Scalia, His Successor, Obama, and the Senate

Utah senator Orrin Hatch has contended in numerous speeches, op-eds, press releases, and television appearances that the Senate should not act this year to fill the vacancy on the Supreme Court that resulted when Justice Antonin Scalia died on February 13. Instead, says Hatch, the Senate should wait until after the next president takes office and take up the nomination he—or she—then would make.

Among Republican senators, Hatch has been the most vocal in arguing for this position. In an interview, we talked about Scalia, his successor, Obama, and more.

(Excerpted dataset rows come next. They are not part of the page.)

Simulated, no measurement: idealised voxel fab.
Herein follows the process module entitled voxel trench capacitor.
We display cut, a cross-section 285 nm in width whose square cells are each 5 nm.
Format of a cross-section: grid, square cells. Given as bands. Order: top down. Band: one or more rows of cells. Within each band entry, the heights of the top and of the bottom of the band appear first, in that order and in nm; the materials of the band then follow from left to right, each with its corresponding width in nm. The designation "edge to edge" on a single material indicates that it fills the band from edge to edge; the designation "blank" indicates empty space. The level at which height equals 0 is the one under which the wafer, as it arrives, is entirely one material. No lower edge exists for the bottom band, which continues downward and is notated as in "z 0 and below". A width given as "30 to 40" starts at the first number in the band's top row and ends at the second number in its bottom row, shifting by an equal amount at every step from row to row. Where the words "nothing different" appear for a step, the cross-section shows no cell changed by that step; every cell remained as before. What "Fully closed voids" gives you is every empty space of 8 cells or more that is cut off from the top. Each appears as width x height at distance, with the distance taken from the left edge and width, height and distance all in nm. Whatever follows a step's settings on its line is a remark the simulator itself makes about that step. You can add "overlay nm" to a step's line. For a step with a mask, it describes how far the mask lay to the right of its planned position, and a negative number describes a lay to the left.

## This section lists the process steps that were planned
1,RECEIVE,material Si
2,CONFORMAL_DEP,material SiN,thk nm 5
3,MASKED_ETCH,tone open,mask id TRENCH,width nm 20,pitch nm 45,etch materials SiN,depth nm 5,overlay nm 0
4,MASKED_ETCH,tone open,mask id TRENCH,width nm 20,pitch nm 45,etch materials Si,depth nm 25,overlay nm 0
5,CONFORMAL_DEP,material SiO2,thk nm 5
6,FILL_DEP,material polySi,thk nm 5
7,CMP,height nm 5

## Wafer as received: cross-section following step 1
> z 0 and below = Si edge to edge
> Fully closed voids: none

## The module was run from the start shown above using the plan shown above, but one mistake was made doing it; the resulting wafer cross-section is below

I asked Hatch whether, prior to Scalia’s death, he and his Republican colleagues had thought about the possibility that a vacancy (created by any justice’s departure from the Court) might occur in 2016, an election year and of course the last of Obama’s two-term presidency. “We were concerned” that there might be a vacancy, he said, “but I can’t say we were prepared for one.” Even so, when Scalia died, they quickly agreed (with few dissents) not to take up any nomination Obama might send to the Senate, thus leaving the matter of filling Scalia’s seat until 2017.

Hatch says he didn’t have second thoughts about the no-confirmation-this-year position when on March 16 Obama nominated for Scalia’s seat Merrick Garland, the chief judge of the U.S. Court of Appeals for the D.C. Circuit. While he disagrees with some aspects of Garland’s approach to judging, the Senator has high regard for his intellect and character–“a very fine person,” he described him, whom, a 1997 Clinton nominee, he voted to confirm. But, says Hatch, “I just don’t think we should bring up a Supreme Court nomination” during an election year, especially one that is as “politicized” as 2016 already is. The nomination even of someone Hatch can praise could “wind up being the “most politicized” ever, he said, with “both sides” making ugly contributions.

Even as Hatch wants to avoid that development, he also wants voters to see what’s at stake for judicial selection in this election year. Scalia’s successor, he observes, will provide the deciding vote in cases in which the Court is divided between the four judicial liberals on one side and the four conservatives on the other. So “whoever the fifth justice is going to be will determine the direction of the court for a long time.”

If the Republicans hold to their position, the next president will nominate not only that fifth Justice but also others should additional vacancies occur while she (or he) is in office. Hatch predicts “at least three and maybe four” new Justices will join the Court during the next presidency. In light of that prospect, Hatch says 2016 could prove to be “the most important presidential election in history.”

For there to be new Justice on the Court, the Senate must consent to the appointment of the individual the President nominates. That is how the framers of the Constitution divided and separated the appointment power. And while the president and the Senate have most often been of the same party when there have been vacancies on the Court to fill, that has not been true since the 2014 elections, which put the Republicans in charge of the Senate by a margin of 54 to 46. Noting that 24 Republican seats and just 10 Democratic seats are on the ballot this year, Hatch says that Democrats seem likely to gain some seats but insists that “we can keep control of the Senate. We have to.” Meaning that otherwise there would likely be a Democratic president and a Democratic senate choosing the next Justices and effecting a substantially if not “completely liberalized Court.”

During the interview, Hatch made an obvious point: “There’s no guarantee that a Republican will be elected president.” So, for my last question, I asked him whether, if a Democrat is elected president, he would consider taking up the Garland nomination during the lame-deck session, and confirming him, on the assumption that he would be a less liberal justice than someone Obama’s successor (okay: Hillary Rodham Clinton) would name.

“Not going to get into that,” he said, reiterating that the “next president should make that choice.”

UPDATE: J.P. Freire, director of communications for Senate Hatch, called to say that Hatch’s position is that the Senate should not act during the election season to fill Scalia’s seat. Instead it should wait until after the election season to take up the nomination for the vacancy.